The National Security Law criminalises secession, subversion, terrorism, and collusion with foreign forces, deploying wide-ranging penalties from disqualification from running in local elections to life imprisonment. A newly established National Security Commission will be responsible for enforcing the legislation, and their work will be overseen by a National Security Office based in mainland China, outside of Hong Kong’s jurisdiction. China has reasoned for the passing of this legislation in light of the violent protests that gripped Hong Kong last year, where citizens demanded the withdrawal of a drafted Extradition Bill which would have allowed mainland China to ask Hong Kong to hand over suspects for trial, de-classification of protesters as ‘rioters’, amnesty for arrested protesters, investigation and accountability for police brutality and greater democracy.
Vocal criticism, from the likes of European Council president Charles Michel, international legislators who have formed an Inter-Parliamentary Alliance on China and various human rights organisations, has amassed against the legislation. The main message that appears to be heralded is that the new security law will spell the death of ‘one country, two systems’, and subsequently Hong Kong as we know it. However, the Chinese Communist Party defends the law by claiming it will restore stability, and argue that the law is compatible with the civil rights and freedoms so dearly cherished by the city’s citizens. China’s human rights track record may prompt concerns over the security law. Will China turn back on its promises to Hong Kong, and spell the end of the city as we know it?’
From a purely legal perspective, the National Security Law does not warrant the alarms that have been sounded since it was passed. It has a basis under Article 23 of the Hong Kong Basic Law, a constitutional legislation that is the embodiment of ‘one country, two systems’ by granting Hong Kong its own legal system separate from the rest of mainland China. Under Article 23, ‘any act of treason, secession, sedition, subversion against the Central People’s Government, or theft of state secrets’ and acts of foreign political interference should be prohibited by law. Therefore, the content of the new National Security Legislation is in line with the existing legal framework. Furthermore, countries that have criticised the National Security Law are arguably imposing a double standard and exercising hypocrisy, as they themselves have their own forms of national security legislation. For example, the definition of terrorism under Section 1 of the UK Terrorism Act 2000 shares similarities to the definition given under Article 24 of the National Security Law, with both criminalising acts of violence against persons or property in pursuance of a political agenda. Every country has a vested interest in protecting their society, and China is no different, especially given the economic importance of Hong Kong.
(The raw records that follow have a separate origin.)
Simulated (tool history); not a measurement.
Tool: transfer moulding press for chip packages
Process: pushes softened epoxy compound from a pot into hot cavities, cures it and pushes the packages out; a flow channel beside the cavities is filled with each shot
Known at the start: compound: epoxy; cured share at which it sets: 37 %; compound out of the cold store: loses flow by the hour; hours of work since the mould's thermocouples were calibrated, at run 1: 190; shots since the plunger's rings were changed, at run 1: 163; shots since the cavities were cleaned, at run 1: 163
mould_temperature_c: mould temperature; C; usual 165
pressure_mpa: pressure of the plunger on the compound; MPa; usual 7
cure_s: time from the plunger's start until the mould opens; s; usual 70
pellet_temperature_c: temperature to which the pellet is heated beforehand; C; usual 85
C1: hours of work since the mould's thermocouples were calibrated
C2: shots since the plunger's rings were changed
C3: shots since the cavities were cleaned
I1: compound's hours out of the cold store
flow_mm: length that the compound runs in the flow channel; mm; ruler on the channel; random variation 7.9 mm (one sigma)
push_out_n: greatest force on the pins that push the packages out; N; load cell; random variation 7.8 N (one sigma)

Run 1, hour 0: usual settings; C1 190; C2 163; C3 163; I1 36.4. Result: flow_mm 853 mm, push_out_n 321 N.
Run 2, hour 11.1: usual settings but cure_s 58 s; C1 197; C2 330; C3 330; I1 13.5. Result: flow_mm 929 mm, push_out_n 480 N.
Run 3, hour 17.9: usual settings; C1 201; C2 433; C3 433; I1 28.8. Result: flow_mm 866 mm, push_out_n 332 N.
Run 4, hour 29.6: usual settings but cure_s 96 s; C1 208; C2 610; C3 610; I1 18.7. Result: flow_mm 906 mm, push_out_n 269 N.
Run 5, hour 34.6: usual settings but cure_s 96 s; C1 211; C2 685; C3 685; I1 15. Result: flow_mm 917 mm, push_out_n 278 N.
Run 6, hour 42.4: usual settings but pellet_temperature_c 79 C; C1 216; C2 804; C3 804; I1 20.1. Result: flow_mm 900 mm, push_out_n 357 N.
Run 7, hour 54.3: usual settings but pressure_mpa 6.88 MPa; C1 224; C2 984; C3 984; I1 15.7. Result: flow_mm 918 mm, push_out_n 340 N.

Furthermore, the implementation of the National Security Law falls within China’s sovereignty, explicitly recognised in the Sino-British Joint Declaration. The Sino-British Joint Declaration is the international treaty signed when Britain handed Hong Kong back to China, and outlines terms of the governance of Hong Kong for at least 50 years until 2047. Under Clause 3(2) of the Sino-British Joint Declaration, it was provided that Hong Kong ‘will be directly under the authority of the Central People’s Government of the People’s Republic of China’. The same clause proceeds to clarify that Hong Kong ‘will enjoy a high degree of autonomy, except in foreign and defence affairs which are the responsibilities of the Central People’s Government’. The National Security Law is indeed aimed at defending Hong Kong society, and so the provisions under it are arguably permitted under the Sino-British Joint Declaration as a safeguard for the citizens who have been affected by the violence of the recent protests.
Whilst the notion of having a national security law in itself is not contentious, what is worrying is how the law will be implemented. Although most countries in the world are invested in protecting the security and stability of their societies, the offences of secession and subversion are not a common offence. A further aspect of worry is that the Hong Kong National Security Law expands the scope of criminalisation to cover any acts ‘whether or not by force or threat of force’, meaning that theoretically, it does not even matter if a citizen has actually done anything. If they so much dare to think in a manner contrary to what mainland China wants, in a manner perceived to be secessionist or subversive, they could find themselves punished. Surely, this cannot be reconciled with the freedom of thought and expression that Hong Kong citizens are accustomed to and were promised?
Yet, this is not even the most menacing effect of the National Security Law – its ability to completely bypass existing Hong Kong constitutional structures and permit mainland Chinese courts to try suspects without any judicial scrutiny is the final chokehold as a free Hong Kong takes its last breaths. Hong Kong’s judicial independence, an institution so essential to its success, is under serious threat if China were permitted to have the last say. There is no guarantee for justice that Hong Kong citizens could previously enjoy given China’s disrespect for human rights, as seen with their treatment of Uighur Muslims in Xinjiang. The National Security Law effectively presumes a suspect guilty until proven otherwise, since bail will not normally be granted because of an assumption that the suspect has committed, and will continue committing acts against national security. The practical implication of the National Security Law is what concerns Hong Kongers, and sparked mass outcry.
Any legal grounds in defence of the National Security Law are uprooted by the breaches in fundamental principles that have long governed life in Hong Kong, by the laws of China where justice and fairness are near non-existent. As China expands its power, dissenters can now easily be silenced by this new piece of legislation. The Hong Kong National Security Law offers security only by name, but subversion by substance. As international allies scramble to find a solution against China’s forceful imposition of its will, Hong Kong citizens find themselves in even less safety than before, and it would come as no surprise if the city has yet to encounter its most tumultuous chapter.
Author wishes to remain anonymous.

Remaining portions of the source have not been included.